Sri Lankan President Ranil Wickremesinghe's challenges continue on the economic front

Japan, one of the main creditors of Sri Lanka along with India and China, plans to organise a meeting of all creditors including international institutions to resolve Colombo’s financial crisis.

On Tuesday, Japanese Finance Minister Shunichi Suzuki told reporters: “We are concerned about Sri Lanka’s severe socio-economic situation. Japan wants to actively cooperate with other creditor countries and public organisations”. Suzuki added that Sri Lanka must accelerate talks with the International Monetary Fund (IMF) on a bailout, while all bilateral creditors, including China and India, must gather to discuss the issue.

India Narrative spoke with Dhananjay Tripathi, Associate Professor in the Department of International Relations at South Asian University, about Japan’s interest in resolving the island nation’s financial and humanitarian crisis.

Tripathi says that the initiative taken by Japan is a good sign and will help in Sri Lanka’s economic recovery, though a few sections will also look at Japan’s initiative from a geopolitical lens.

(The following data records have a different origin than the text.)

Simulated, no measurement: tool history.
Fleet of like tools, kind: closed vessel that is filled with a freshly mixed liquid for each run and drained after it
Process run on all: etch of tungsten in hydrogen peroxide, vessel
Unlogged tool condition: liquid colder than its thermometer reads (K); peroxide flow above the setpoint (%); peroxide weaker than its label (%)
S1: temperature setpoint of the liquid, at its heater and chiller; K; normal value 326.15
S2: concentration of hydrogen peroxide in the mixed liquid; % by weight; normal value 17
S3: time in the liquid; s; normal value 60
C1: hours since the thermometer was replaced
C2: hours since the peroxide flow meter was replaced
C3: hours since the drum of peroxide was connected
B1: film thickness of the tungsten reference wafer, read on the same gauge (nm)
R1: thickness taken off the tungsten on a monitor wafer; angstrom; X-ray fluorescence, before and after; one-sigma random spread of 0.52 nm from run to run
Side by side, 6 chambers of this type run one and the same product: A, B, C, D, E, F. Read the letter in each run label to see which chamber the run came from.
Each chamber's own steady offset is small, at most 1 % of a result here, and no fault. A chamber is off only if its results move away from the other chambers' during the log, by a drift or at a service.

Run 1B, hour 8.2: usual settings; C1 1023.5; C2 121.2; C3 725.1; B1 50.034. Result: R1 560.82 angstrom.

“I think Japan has now decided to take on China. Japan’s initiative regarding Sri Lanka is taking an interesting turn in world politics. It will help Sri Lanka as Japan is a power and is regarded as an ally by the rich Western countries. On the other hand, Japan is a credible voice in international organisations like the IMF and the World Bank (WB)”.

Tripathi adds that due to over-dependence on China and the politics played by the Rajapaksa family, the liberal West somehow ignored Sri Lanka.

“With Japan giving some kind of guarantee it will be easy for the rich countries to offer substantial help to Sri Lanka. Also, one thing is for sure – without the help of the West and international organisations, recovery for Sri Lanka will be difficult. Therefore, Japan’s coming forward to support Sri Lanka is significant”.

Sri Lankan newspaper Daily Mirror reported on Wednesday that President Ranil Wickremesinghe had told Reuters earlier this month that Sri Lanka would ask Japan to invite the main creditor nations to talks on restructuring bilateral debts.

Wickremesinghe also said that he would discuss the issue with Prime Minister Fumio Kishida in Tokyo in September.

In a significant statement, Japanese Foreign Minister Yoshimasa Hayashi said: “I believe it is important for the Sri Lankan Government to try to improve its economic and fiscal conditions in coordination with the IMF, Paris Club (of major creditor countries) and others, while maintaining transparency”.

Experts also say that while Japan is taking the lead in helping Sri Lanka out of the economic mess, how  will China act is a question mark. Beijing’s loans to countries are opaque and Sri Lanka’s financial woes also stem partly due to loans Colombo had taken during President Gotabaya Rajapaksa’s time for building mega infrastructure that have not delivered results or created employment.

Also, it is not known how will China react to Japan’s initiatives on resolving Sri Lanka’s financial problems.

Meanwhile, President Wickremesinghe met with an IMF team in Colombo to discuss a $3 billion aid support to bail out the country. Since the beginning of this year, the Indian Ocean island nation has been facing a humanitarian crisis of fuel and food shortages, a historical price rise and riots directed against the country’s politicians.